In our day-to-day lives, we often get SO caught up in our tasks and responsibilities that we lose sight of the things that are really important.
Over the past couple months, I’ve spent so many hours in the office, completing projects and tasks to move us into the future, that I’ve not spent nearly enough time with my own kids. It’s hard to admit, but it’s the truth.
Over the past few days, I’ve had a tremendous opportunity to spend a couple of really nice hours with my son. By default, I was recently "volunteered" to be the basketball coach for my son’s team. I don’t know how or why this happened, because I know nothing about basketball — except that when you kick the extra point, you can lead off with only three steps. I mean, everybody knows THAT! But sometimes you just need to step up to the plate…er…free-throw line. Without a coach, my son’s team wouldn’t be able to play, so it came down to me.
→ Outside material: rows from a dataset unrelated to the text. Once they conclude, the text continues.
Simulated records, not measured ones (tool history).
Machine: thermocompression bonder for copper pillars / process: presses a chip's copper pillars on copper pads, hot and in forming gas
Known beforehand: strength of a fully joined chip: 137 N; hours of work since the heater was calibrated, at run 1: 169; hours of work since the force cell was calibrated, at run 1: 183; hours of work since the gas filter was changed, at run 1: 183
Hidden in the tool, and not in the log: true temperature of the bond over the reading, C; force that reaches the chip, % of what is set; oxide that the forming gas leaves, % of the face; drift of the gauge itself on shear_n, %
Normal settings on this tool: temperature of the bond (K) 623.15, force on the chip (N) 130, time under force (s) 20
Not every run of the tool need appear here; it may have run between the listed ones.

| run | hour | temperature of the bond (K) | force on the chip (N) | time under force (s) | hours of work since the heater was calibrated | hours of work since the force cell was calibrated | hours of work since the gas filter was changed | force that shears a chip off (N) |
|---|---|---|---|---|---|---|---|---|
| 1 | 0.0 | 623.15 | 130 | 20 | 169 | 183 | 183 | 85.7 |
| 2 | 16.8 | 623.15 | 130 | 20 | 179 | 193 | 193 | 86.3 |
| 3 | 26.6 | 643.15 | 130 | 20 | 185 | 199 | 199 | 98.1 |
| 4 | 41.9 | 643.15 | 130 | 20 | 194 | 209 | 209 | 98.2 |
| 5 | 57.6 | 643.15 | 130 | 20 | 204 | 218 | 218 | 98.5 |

What I DO know about coaching is that the head coach is only as good as his assistants, which is why I scoured the earth for the BEST assistant coach available. Can you say, "Judd?" Yes, another basketball scholar! Fortunately, we did net (see, I’m already learning the lingo) the former high school basketball coach as another assistant. When he asked me what role I’d like him to play, I asked if Leader was too strong a word?
Wednesday night’s basketball practice was held in a gym that’s too small, with lights that make everyone look BLUE, and a floor that isn’t really wood. I had been forewarned that it wasn’t a good place to play, and Ive been in bad facilities before, so I wasn’t too daunted. It was a very typical situation, one that coaches must deal with all the time.
Coach Judd and I spent last night making stuff up. We had them running, jumping, passing, dribbling, shooting, and playing. I’m sure it wasn’t the best basketball practice, but it was a good basketball practice. It was, in a way, skill oriented. There was stuff going on that even Judd and I could tell was, just plain NOOOO WAAAY. So we ran up and down the court, yelling like we knew what we were doing, stopping the play to make corrections, and pointing out obvious fair-play infractions (I saw a clip and had to call it). By the time practice was over, the team was smiling and laughing (mostly at me), and I was, as I usually am, invigorated by the interaction with kids.
By the time I got home, I was WIRED, and FIRED UP. Sure, working with the boys was great fun, but the best part was watching my son play basketball. It was fun to try to point things out to him, even though, at age 12, he already knows more than I do about basketball. He tries to be Carmelo on every shot. He needs to learn more restraint.
Talking after practice last night, Kyle decided he wanted to go swimming with me in the morning. We worked out the timeline. It takes 25 minutes to get to the pool, and school starts at 8, but we figured we could make it. We packed up all his stuff last night, laid out all his clothes, plus food for the trip back to school, and put him to bed a bit earlier than normal.
I was surprised how awake Kyle was on the way to the pool. While Judd and I usually drive to morning practice in total silence, my son was initiating conversation. At the pool, Judd and I usually stand on the side for a while, seeing who’s going to be first to brave the frigid waters. Today, I announced our warm-up, and BOOM — without ANY other words, Kyle jumped in, pushed off, and started swimming.
I just stood there, a typical Dad, totally proud of this small but HUGE thing that Kyle had done. Anyone else might overlook it, but since he is MY son, the smallest thing made me very happy.
For years I’ve said I won’t coach my own kids. I’ve seen it ruin other relationships. While some can do it, I didn’t want to risk it. My kids are too important to me, and I’ve got no unfulfilled wishes in my own athletics that I need my kids to fulfill. I also know that, as a coach, I’m very demanding at times. I demand attention, respect, and the commitment to the details we’re working on. Can I be like that with my own kids?
This morning, I treated Kyle just like I treat all the other swimmers I work with. I wanted him to learn something, but, at the same time, I wanted to make sure he was having a good time and that he was smiling. At one point, he messed up the drill sequence I gave him, and when he got back to the wall, he had a big smile on his face because he knew he did it wrong. I asked what happened, and he said, "I was thinking about my feet," which was part of the drill. SUCCESS and SUCCESS. He laughed AND learned. Very cool.
On the way to school, we talked, joked about the water temperature, and how cool it was that he was going to show up at school having already been up for three hours.
My Dad used to talk to other parents about being involved in athletics with his kids. Some would complain about the schedules, about having to drive their kids back and forth to practice, about the time it took out of their day. He used to tell them how THOSE times, with just him and me in the car, alone together, were the times he got to know me. Drive time was OUR time.
I realized that last night and this morning. That’s why I do what I do, and now I’m committed to doing it more with MY OWN kids. I really enjoyed it, and it’s a good goal for 2005.